A Room on Lorelei Street takes place in a town called Ruby, Texas. It is a tired, small town full of basically nothing, where Ruby is living with her alcoholic mother as the book begins. Zoe has never really had the chance to be a child. Her father died mysteriously - hinting at a possible suicide, her mother crawled inside a bottle, and her beloved brother is sent to live with her aunt and uncle who have no room for her. Her grandmother is overbearing and manipulative, and Zoe is thrown into a life of being a caretaker to her mother. The author, Mary E. Pearson unfolds this hauntingly beautiful story of Zoe's life with such raw emotion that I will definitely not forget for a long time.

Zoe's life is one that no teenager should have to endure. Trying to take care of her mother, while working at the local diner and attending school proves to be more than Zoe can handle one day when a teacher mispronounces her name and Zoe blows a major gasket. It is at this point that Zoe realizes she has to make some changes if she is ever going to survive this life. She comes upon a house on Lorelei Street where she sees a room for rent sign. She keeps stopping by every day just to dream about the room and what it would be like to have someplace to call her own. One day she talks to the owner, and elderly woman named Opal. Opal is quite a character and I found her fast-becoming my favorite. She talks Zoe into taking the room, and the rest of the story is about Zoe's new struggle of how to make it on her own.

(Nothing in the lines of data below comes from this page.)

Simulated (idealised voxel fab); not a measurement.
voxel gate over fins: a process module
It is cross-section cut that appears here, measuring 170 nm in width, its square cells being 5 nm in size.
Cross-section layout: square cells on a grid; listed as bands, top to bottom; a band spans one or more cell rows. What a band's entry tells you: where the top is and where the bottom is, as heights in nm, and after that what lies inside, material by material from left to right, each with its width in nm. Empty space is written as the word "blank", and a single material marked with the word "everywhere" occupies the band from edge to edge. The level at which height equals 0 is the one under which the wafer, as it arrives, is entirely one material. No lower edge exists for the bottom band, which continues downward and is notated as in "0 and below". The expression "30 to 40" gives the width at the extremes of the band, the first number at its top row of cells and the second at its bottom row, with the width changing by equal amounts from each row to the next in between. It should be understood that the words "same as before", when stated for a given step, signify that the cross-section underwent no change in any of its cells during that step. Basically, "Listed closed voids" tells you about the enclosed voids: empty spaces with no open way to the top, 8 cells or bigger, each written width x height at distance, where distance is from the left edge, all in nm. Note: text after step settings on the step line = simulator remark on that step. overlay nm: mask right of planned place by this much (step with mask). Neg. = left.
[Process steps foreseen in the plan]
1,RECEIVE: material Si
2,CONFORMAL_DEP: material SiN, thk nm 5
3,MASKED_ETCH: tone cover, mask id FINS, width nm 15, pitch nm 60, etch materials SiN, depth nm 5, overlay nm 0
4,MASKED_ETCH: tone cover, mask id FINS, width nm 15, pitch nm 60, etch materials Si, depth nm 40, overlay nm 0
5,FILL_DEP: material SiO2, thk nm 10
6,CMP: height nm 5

I can't think of anyone who would not fall in love with this story. I was captivated every second until I closed the back cover. It is a beautiful coming-of-age tale of a teenager's struggle to overcome the hand that life has dealt to her. The book is very well-written, and I can definitely understand why the author won the Society of Children's Book Writers and Illustrators Golden Kite Award for fiction for this wonderful book. I highly recommend this book. ( )
  kitchenwitch04 | Aug 25, 2013 |
It is an easy read. It really pulls you in and makes you want to figure out where Zoe’s story is going to go. You’ll have hope for Zoe the whole time. I read this book because it was recommended to me and it appealed to me.
  edspicer | May 5, 2013 |
Mary E. Pearson is the author of The Adoration of Jenna Fox, which is one of my favorite books.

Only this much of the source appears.